By Katherine Jamieson
Chuck Lacy ’80
Chuck Lacy describes his career as a series of 90-degree turns. As an executive at Ben & Jerry’s ice cream, he oversaw a tenfold increase in sales and the creation of 700 new jobs in rural Vermont. As a producer of the Tribeca Film Festival winner The War Tapes, he and his crew edited stories from footage sent in by soldiers in Iraq. These days, as an independent cattle farmer, “leverage is something I do with a pipe.”

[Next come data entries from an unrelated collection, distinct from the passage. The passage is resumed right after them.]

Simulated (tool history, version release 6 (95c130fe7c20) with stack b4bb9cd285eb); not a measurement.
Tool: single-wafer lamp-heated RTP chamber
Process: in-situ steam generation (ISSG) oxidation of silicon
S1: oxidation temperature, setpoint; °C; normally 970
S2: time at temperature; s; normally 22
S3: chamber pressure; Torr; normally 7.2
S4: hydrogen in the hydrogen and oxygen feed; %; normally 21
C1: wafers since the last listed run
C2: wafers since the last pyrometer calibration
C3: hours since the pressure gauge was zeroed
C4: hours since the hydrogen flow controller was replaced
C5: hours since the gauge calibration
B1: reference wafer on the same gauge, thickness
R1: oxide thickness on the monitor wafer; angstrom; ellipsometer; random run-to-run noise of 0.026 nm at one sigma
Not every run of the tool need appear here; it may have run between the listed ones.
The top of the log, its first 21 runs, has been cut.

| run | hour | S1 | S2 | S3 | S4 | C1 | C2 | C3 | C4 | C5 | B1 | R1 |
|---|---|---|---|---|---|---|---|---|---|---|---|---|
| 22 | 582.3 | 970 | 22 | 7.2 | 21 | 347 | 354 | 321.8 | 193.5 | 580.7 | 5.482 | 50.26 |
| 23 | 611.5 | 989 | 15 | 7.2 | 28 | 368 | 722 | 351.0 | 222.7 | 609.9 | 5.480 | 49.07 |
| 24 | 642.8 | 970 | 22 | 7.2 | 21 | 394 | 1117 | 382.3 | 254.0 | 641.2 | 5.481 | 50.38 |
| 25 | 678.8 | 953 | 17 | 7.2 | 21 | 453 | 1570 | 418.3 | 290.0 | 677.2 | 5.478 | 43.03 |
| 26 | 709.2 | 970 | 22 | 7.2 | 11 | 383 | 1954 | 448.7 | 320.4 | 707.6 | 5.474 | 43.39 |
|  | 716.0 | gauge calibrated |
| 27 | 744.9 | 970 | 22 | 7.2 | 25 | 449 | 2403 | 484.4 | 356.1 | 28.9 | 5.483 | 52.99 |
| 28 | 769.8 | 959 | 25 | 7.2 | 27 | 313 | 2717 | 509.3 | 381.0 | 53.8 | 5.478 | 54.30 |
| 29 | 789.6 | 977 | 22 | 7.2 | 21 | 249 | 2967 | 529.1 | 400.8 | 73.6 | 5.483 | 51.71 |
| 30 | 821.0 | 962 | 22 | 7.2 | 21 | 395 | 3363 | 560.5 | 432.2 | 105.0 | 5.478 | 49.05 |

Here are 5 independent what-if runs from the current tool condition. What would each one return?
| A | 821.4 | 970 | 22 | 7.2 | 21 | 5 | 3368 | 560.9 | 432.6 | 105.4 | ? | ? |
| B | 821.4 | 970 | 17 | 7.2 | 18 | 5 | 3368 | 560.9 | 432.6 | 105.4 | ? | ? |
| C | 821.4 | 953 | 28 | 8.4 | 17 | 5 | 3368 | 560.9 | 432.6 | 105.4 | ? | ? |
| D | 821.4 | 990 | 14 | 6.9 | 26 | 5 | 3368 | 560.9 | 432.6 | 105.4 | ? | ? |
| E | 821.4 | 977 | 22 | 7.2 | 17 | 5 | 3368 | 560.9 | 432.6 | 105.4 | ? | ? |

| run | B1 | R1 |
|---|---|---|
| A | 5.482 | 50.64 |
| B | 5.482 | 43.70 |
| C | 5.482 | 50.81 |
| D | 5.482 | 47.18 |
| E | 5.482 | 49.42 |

Working at Ben & Jerry’s was “hilarious and grueling,” says Lacy, who was profiled in Amherst when he became the firm’s president and COO in 1990. “We were influential in the business community because we showed that you didn’t have to be straightlaced.” During his tenure, the company famous for Cherry Garcia and social liberalism initiated “ice cream diplomacy,” opening a café-factory in Russia in 1992.
By 1994, Ben & Jerry’s had plans to expand to Europe and Asia, but an expert evaluating the company’s environmental impact asked, as Lacy remembers it, “What are you guys doing, making ice cream and shipping it to England and Japan?” To Lacy, continued financial growth—a must for a publicly traded firm—seemed impossible without geographic growth. “I didn’t see a way out of that problem.”
This crossroads, combined with a general sense of exhaustion, prompted Lacy to resign in 1995, when the firm hired Robert Holland to replace Ben Cohen as CEO and Lacy as president. “I stayed around for a year afterwards, helping the transition,” Lacy says. In 2000 Ben & Jerry’s became a division of the multinational Unilever.
“Ben & Jerry’s was an extraordinary experience,” Lacy says. “I knew, if I tried to duplicate that or exceed it, I would be really frustrated and have to leave Vermont. I realized that I’d be happiest if I evaluated my success on a totally different measuring stick.” He took classes toward a creative writing degree at Dartmouth and started businesses with each of his three children. When his youngest became interested in cattle farming, Lacy saw an opportunity to revive the beef industry in New England with grass-fed, heritage breeds. Over the past decade, he’s converted pastures from three old dairy farms for his own herd of cattle and started a grass-fed-beef distribution business. He’s also a guest lecturer at MIT, where he teaches about socially responsible businesses.
Running his own farm has proved more gratifying to Lacy than “knocking heads at the policy level,” he says. “These days I’d rather invest my time in things I run myself, which involve little compromise with nonbelievers.” He laughs, “I’m a crotchety old curmudgeon.”